08 Mar 2018   |   Network News

BSC researcher to work on NASA-funded space sensor mapping the world´s dust sources

Photo: NASA

NASA has selected a sensor from the Jet Propulsion Laboratory with Science team that includes BSC researcher Carlos Pérez García-Pando to map the world's dust sources

The project, called EMIT, will determine the mineralogical composition of the world´s dust sources and contribute to constrain the effects of atmospheric dust aerosols upon climate

NASA has selected two proposals to develop small, space-based instruments that will tackle fundamental questions about our planet and its environment, such as why is the Arctic warming faster than the rest of the planet, or does mineral dust warm or cool the atmosphere? BSC researcher Carlos Pérez García-Pando is part of the Science team of one of these projects, EMIT (Earth Surface Mineral Dust Source Investigation), led by the Robert Green from the Jet Propulsion Laboratory (JPL).  Pérez García-Pando is the head of the Atmospheric Composition group at BSC and holds an AXA Chair on Sand and Dust storms.

Does mineral dust warm or cool the atmosphere? That is one of the elusive fundamental questions motivating EMIT. Dust particles created by wind erosion of arid surfaces are amongst the largest contributors to the global aerosol mass load and dominate climate effects over large areas of the Earth. Dust particles are mixtures of different minerals, whose relative abundances, size, shape, surface topography and mixing state influence their effect upon climate. However, Earth system models that calculate climate effects poorly represent the regional variations in dust mineral composition. In this context, EMIT will mount an advanced imaging spectrometer to the exterior of the International Space Station to determine the mineral composition of dust sources that produce dust aerosols. By measuring in detail which minerals make up the dust, EMIT will help answering whether this type of aerosol warms or cools the atmosphere.

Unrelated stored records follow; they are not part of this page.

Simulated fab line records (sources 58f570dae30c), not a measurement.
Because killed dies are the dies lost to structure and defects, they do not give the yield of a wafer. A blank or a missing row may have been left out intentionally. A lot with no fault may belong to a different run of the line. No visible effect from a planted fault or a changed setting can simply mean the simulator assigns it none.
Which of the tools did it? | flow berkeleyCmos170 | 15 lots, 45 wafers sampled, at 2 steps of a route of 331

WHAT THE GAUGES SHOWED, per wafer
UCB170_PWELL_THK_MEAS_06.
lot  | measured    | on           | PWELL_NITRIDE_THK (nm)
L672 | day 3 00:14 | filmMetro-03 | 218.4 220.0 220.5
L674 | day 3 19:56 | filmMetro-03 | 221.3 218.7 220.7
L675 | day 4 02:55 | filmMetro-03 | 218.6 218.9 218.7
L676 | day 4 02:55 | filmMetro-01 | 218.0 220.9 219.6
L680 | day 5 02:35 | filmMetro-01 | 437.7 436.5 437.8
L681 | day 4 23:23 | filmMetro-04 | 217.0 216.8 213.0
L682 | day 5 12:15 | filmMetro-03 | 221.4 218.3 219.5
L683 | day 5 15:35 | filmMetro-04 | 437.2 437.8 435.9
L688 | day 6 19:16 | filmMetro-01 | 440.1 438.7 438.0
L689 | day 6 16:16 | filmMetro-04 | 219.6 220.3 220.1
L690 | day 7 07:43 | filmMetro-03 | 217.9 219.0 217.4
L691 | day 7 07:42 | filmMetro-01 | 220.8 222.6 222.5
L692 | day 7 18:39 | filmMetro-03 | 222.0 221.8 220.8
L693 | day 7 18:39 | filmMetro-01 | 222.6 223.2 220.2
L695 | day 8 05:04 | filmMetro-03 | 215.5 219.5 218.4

Pérez García-Pando´s role in EMIT will be to help constraining the emitted mineral sizes and fractions that result from the fragmentation of soil aggregates during wind erosion. In this sense, Pérez García-Pando has been recently awarded an ERC Consolidator Grant for his project FRAGMENT (Frontiers in dust mineralogical composition and its effects upon climate), which will allow him and his team to perform measurement campaigns in Spain, Morocco and the US to test theory that will ultimately contribute to the optimal use of the EMIT surface mineralogy datasets in Earth system models. FRAGMENT is aligned with and complementary to EMIT; it will combine theory, field measurements, laboratory analyses, remote spectroscopy and modelling to quantify the global mineralogical composition of dust and its effects upon climate.